Harnessing the value of machine learning in logical data warehouses
Logical data warehouses have been gaining popularity for some time, and the potential benefits of LDWs are many. They help provide a unified infrastructure for querying across disparate data sources. They also help provide security and metadata management on top of multiple analytical data management systems.
The LDW is needed because, to make the data actionable, organizations often have to run multiple analytical systems since data volumes today are too big and distributed to fit into a single physical system and also because analytic needs are too diverse to be solved by a single engine.

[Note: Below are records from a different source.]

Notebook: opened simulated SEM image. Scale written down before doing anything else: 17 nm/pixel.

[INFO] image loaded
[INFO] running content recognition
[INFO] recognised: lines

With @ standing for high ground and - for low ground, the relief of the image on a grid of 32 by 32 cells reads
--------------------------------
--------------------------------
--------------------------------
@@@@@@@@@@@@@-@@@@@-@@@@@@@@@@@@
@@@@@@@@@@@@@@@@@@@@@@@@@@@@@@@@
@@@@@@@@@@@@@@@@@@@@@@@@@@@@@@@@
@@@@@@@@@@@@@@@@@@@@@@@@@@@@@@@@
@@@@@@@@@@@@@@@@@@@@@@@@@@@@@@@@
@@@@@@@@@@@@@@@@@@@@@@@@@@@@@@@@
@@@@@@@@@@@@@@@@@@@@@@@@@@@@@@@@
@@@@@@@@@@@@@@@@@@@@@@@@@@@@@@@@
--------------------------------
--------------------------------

LDWs can not only help traditional analytics, they can also aid artificial intelligence (AI) and machine learning (ML) initiatives by providing agile, governed access to data no matter where it is located or how it is formatted. Not only do they greatly help with data discovery, LDWs also provides an easy way to expose reusable “logical” data sets to data scientists, so they do not need to take care of complex issues such as data combination from several data sources, complex transformations and performance optimization.
Recent studies have found that data scientists spend roughly 80 percent of their time finding, combining and preparing data for analysis, so this is no small feat. Finally, LDW technology can offer an easy way to publish the results of ML efforts for business users and applications.
Three Steps to Establishing a Unified Infrastructure for Analytics
Much like how LDWs can aid AI and ML, machine learning technology itself can also be used to automatically tune LDW performance. This is accomplished by leveraging ML strategies to analyze past queries in the system and then automatically detect bottlenecks while identifying optimization opportunities.
This is a key benefit where the data that is processed in LDW queries tend to be huge and distributed across many different systems Therefore, and to improve the quality of service perceived by end users, it’s critical to make the best optimization decisions by following these steps:
1. Preparing the Infrastructure
The first step is to move the processing to the data to avoid latencies associated with transferring large volumes of data at query time. As analyst Rick F. van der Lans points out, data virtualization - when placed at the core of the LDW architecture - is a sophisticated data integration technology that can facilitate this step without physically moving any data. Instead, it accesses the data in its existing location, in real time, as needed.
Additionally, there may be opportunities for big performance gains by selectively moving small datasets from one data source to another. For example, if two datasets are usually combined, and one of them is relatively small, it can make sense to replicate it in order to speed up queries. ML techniques can be applied to detect these situations and automatically recommend selective data replications with low cost and big impact in overall performance, as the LDW can use this information to automatically perform these selective replications and keep them up-to-date.
2. Putting Machine Learning to Work
The next step is to leverage the natural capacity of ML to analyze past workloads. For example, ML techniques can automatically identify overlaps between groups of analytic queries, which provide opportunities for acceleration, such as pre-computing last year’s sales data aggregated by the most common dimensions (e.g. product, customer, or point-of-sale). Not only can this serve as a starting point for many different queries without needing to compute everything from scratch, ML techniques can also identify the optimal system in which to create each intermediate result in order to maximize data co-location at query time.
3. Tuning the LDW
At this point, it is possible to implement a tuning process; whereby, the ML measures the throughput of the infrastructure, suggests and/or implements changes, measures again, and suggests new changes, in an iterative process. Over time - and by continuously measuring, implementing changes, learning, and repeating - such a system will gradually improve performance, similar to a tuning expert.
LDWs that are created using data virtualization provide the only viable way to establish a unified infrastructure for analytics across large enterprises. But achieving the optimal configuration for performance can be challenging because of the distributed nature of today’s organizations. By intelligently analyzing previous workloads, ML techniques can automatically suggest (and even implement) optimization actions with the lowest cost and the highest performance gains.